5:15 PM - 6:30 PM
[HRE20-P04] Application of Sequentially Discounting AR Learning (SDAR) Algorithm to Real-time Event Detection
Keywords:CO2 Geological Storage, Sequentially Discounting AR Learning (SDAR), Real-time Event Detection, Microseismic Monitoring
Real-time signal detection methods have been studied with the development of the seismic monitoring. For example, the detection method using thresholds of amplitudes, STA/LTA method (Coppens, 1985), the detection method by combination use of AR model and Akaike Information Criterion (Yokota et al., 1981) have commonly used to detect seismic events. These methods are very effective for seismic events with good S/N ratios and are used to detect natural earthquakes. On the other hand, microseismic events induced by CO2 injection usually have small magnitudes around M0 or less than M0. At offshore CO2 injection sites, the data recorded by the seismometers deployed on the seabed usually have high noise levels, therefore the event detection method which are robust to noise are highly required.
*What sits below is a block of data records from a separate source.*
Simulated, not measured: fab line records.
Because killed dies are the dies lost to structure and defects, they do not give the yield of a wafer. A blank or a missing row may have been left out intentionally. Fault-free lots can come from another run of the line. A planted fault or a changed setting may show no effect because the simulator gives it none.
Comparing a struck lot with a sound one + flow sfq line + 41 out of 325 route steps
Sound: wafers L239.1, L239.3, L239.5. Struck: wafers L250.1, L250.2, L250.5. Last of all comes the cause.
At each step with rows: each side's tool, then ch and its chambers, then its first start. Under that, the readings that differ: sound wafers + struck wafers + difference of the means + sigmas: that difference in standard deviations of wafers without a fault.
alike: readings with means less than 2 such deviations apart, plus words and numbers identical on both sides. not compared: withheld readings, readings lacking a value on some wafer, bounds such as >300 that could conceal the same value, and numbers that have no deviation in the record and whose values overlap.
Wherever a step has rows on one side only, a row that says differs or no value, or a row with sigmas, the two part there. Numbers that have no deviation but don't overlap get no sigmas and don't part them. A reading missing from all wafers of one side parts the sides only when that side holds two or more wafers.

Recently, we have been developing a new event detection method using Sequentially Discounting AR Learning (SDAR) algorithm, which can eliminate unwanted noise properly and can detect seismic events with small magnitudes in a real-time basis. The SDAR algorithm expresses non-stationary time-series data with AR model in a short period of time. The algorithm renews the short-term AR model corresponding to the new data over discounting the old data. Therefore, this method can detect rapid changes of time-series data in a real-time basis without giving information in advance. The algorithm was originally developed in information and communication fields and have been used to detect unauthorized or break-in access (Takeuchi and Yamagishi, 2006).
At the meeting, we will introduce our real-time seismic event detection method using SDAR algorithm.
Coppens, F., (1985) : First arrival picking on common-offset trace collections for automatic estimation of static correction: Geophysical Prospecting 33, 1212-1231.
Takeuchi, J., and Yamanishi, K.(2006) : A Unifying Framework for Detecting Outliers and Change Points from Non-Stationary Time Series Data, IEEE Trans. on Knowledge and Data Engineering, 18(4), 482-492.
Yokota, T., Zhou S., Mizoue, M., Nakamura, I. (1981): An Automatic Measurement of Arrival Time of Seismic Eaves and Its Application to an On-line Processing System, Bulletin of Earthquake Research Institute, 55, 449-484. (In Japanese with English abstract)
This work was funded by the Ministry of Economy, Trade and Industry (METI), Japan under the contract research of ‘’Development of Safety Assessment Technology for Carbon Dioxide Capture and Storage’’.